Sens. Amy Klobuchar (D-Minn.) and Mark Warner (D-Va.), along with Republican Sen. John McCain (Ariz.), drafted the bill, which aims to put social media companies on par with radio and TV in their ad disclosure requirements.

Klobuchar had earlier told reporters that they do not have the support of tech companies on the legislation. Warner said that he is still hopeful they will change tact.

{mosads}”It’s our hope that social media companies, the platform companies will work with us,” Warner said. “The leadership of Facebook recently said they’ll do everything they can to keep our community safe from interference. If they believe those statements, [they should] work with us to get these common sense, light-touch regulations in place.”

The proposed legislation will affect websites, apps, search engines, social media and ad networks with over 50 million unique visitors.

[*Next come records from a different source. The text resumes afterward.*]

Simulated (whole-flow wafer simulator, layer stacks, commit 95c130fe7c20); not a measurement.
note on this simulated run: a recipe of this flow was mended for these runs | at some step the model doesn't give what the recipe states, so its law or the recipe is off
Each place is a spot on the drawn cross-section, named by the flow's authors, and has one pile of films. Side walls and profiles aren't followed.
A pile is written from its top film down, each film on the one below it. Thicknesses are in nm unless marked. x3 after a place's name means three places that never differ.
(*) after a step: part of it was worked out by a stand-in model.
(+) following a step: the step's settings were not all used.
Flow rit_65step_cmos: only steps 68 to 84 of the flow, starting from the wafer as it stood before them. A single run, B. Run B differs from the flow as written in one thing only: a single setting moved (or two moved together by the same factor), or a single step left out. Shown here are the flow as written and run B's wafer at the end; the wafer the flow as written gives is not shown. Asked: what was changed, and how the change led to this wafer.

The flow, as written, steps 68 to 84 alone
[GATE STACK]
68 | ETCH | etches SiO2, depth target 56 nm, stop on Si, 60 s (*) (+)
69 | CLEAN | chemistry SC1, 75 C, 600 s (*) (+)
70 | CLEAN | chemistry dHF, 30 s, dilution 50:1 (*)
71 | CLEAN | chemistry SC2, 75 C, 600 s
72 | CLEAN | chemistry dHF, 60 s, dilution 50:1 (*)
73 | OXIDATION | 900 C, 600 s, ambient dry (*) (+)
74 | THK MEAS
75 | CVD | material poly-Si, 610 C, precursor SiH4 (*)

Such platforms would be required to provide data on campaigns that spend at least $500 on political ads a year. Necessary information would include copies of ads, information about groups purchasing ads and data on who the ads may have targeted.

Additionally, like TV regulations, the social media ads must clearly show who is funding such content.

The ads encompass paid political advertisements on these digital platforms, made by or on behalf of candidates or encompassing national issues.

It remains to be seen if the bill will have a path forward amid a crowded docket of legislative priorities that lawmakers are pushing to get done by the end of the year.

When asked by reporters about the bill’s likelihood of passing, Warner deflected the question, stressing the issues the bill addresses are matters of national security.  

According to the lawmakers, some technology firms have said that they’re interested in voluntarily imposing their own transparency rules, but to Warner and Klobuchar, opting in isn’t enough.

Read more here.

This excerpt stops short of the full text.